For the moment, I'm going to strike the comment from the post. I don't want to ascribe a viewpoint to VincentYu that he doesn't actually hold.

**aspera**on On the importance of taking limits: Infinite Spheres of Utility · 2013-10-15T19:03:33.543Z · LW · GW

I added a section called "Deciding how to decide" that (hopefully) deals with this issue appropriately. I also amended the conclusion, and added you as an acknowledgement.

**aspera**on On the importance of taking limits: Infinite Spheres of Utility · 2013-10-15T03:45:35.701Z · LW · GW

I'm not sure why it got moved: maybe not central to the thesis of LW, or maybe not high enough quality. I'm going to add some discussion of counter-arguments to the limit method. Maybe that will make a difference.

I noticed that the discussion picked up when it got moved, and I learned some useful stuff from it, so I'm not complaining.

**aspera**on On the importance of taking limits: Infinite Spheres of Utility · 2013-10-14T03:11:52.364Z · LW · GW

Ok, I think I've got it. I'm not familiar with VNM utility, and I'll make sure to educate myself.

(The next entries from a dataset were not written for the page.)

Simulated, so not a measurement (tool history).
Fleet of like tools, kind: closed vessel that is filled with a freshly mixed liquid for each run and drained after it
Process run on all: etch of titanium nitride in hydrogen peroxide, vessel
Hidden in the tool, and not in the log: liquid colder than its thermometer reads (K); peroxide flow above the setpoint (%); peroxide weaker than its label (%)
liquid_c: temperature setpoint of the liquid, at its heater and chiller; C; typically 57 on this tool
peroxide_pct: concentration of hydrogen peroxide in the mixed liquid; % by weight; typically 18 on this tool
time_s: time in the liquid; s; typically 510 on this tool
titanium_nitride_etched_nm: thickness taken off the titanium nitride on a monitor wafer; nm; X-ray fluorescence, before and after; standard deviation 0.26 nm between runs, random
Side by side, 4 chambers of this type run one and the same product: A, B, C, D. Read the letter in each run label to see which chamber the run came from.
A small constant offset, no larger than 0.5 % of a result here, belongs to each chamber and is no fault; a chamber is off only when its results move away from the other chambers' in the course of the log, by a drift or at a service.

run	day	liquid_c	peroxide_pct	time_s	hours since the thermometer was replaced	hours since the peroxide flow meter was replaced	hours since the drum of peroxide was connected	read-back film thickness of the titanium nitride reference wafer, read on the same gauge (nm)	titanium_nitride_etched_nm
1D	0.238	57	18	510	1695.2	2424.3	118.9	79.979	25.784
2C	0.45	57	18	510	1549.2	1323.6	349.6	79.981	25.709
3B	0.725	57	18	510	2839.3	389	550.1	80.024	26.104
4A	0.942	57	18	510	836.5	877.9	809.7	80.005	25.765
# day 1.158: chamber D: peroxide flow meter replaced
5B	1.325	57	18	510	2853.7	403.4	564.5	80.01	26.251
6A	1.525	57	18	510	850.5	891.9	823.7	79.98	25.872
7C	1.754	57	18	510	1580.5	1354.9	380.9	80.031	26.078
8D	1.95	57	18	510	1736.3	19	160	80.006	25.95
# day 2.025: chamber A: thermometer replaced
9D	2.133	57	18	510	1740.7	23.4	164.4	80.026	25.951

I'm going to edit the post to reflect this issue, but it may take me some time. It is clear (now that you point it out) that we can think of the ill-posedness coming from our insistence that the solution conform to aggregative utilitarianism, and it may be possible to sidestep the paradox if we choose another paradigm of decision theory. Still, I think it's worth working as an example, because, as you say, AU is a good general standard, and many readers will be familiar with it. At the minimum, this would be an interesting finite AU decision problem.

Thanks for all the time you've put into this.

**aspera**on On the importance of taking limits: Infinite Spheres of Utility · 2013-10-13T20:23:40.188Z · LW · GW

I would like to include this issue in the post, but I want to make sure I understand it first. Tell me if this is right:

It is possible mathematically to represent a countably infinite number of immortal people, as well as the process of moving them between spheres. Further, we should not expect

a priorithat a problem involving such infinities would have a solution equivalent to those solutions reached by taking infinite limits of an analogous finite problem. Some confusion arises when we introduce the concept of “utility” to determine which of the two choices is better, since utility only serves as a basis on which to make decision for finite problems.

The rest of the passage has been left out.